While most people consider March 20 to officially be the first day of spring because of its coincidence with the spring equinox, for the more meteorologically inclined spring has already begun. Unlike astronomical spring, meteorological spring, which is based on the annual temperature cycle and includes March, April and May, started promptly on March 1.
But regardless of which date you consider to be the first day of spring, the perception of the transitional season as nothing but sunshine and budding flowers doesn’t tell the whole story. So here are our three reasons why you shouldn’t underestimate the severity of springtime weather, as well as some insight into exactly why these extreme weather events happen.
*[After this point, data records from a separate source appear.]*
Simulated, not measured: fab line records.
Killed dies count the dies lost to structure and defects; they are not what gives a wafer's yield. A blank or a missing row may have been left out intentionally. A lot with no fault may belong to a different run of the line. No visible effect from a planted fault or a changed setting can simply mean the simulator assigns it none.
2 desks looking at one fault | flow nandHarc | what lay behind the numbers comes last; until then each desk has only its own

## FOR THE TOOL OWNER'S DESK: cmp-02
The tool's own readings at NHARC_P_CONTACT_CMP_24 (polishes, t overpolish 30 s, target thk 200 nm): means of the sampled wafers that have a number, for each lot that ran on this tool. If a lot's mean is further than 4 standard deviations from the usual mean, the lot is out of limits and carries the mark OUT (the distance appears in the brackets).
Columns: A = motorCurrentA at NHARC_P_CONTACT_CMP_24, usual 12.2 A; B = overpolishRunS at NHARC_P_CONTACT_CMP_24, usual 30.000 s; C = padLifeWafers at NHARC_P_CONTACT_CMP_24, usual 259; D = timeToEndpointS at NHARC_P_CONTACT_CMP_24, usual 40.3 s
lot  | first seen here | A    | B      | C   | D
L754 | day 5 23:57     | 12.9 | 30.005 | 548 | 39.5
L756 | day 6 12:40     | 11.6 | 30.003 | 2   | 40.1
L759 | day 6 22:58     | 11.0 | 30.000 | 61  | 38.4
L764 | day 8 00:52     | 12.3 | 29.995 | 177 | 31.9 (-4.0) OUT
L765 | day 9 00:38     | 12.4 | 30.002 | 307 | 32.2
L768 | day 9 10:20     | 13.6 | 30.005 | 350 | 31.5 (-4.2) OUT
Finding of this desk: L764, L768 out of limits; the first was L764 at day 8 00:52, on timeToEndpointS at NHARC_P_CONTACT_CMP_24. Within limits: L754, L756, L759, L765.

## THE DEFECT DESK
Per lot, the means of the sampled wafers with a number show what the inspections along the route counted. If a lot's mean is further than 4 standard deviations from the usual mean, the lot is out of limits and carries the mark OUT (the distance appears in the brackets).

1. Thunderstorms Thrive as Winter Weather Subsides
With winter coming to an end, temperatures start warming as summer approaches. Storm chasers might warn you to be careful what you wish for, however, as the atmosphere can become extremely restless as a result of this annual ritual of warming driving out the cold. This creates an open invitation for dangerous storms to bubble up frequently and with very little warning.
In reference to spring thunderstorms, Mark Twain once said: “In the spring I have counted one hundred and thirty-six kinds of weather inside of four and twenty hours.” We know how he felt. By far the most common restless weather we encounter during springtime is thunderstorms, which can be counted on to occur but remain somewhat unpredictable in terms of where they will hit.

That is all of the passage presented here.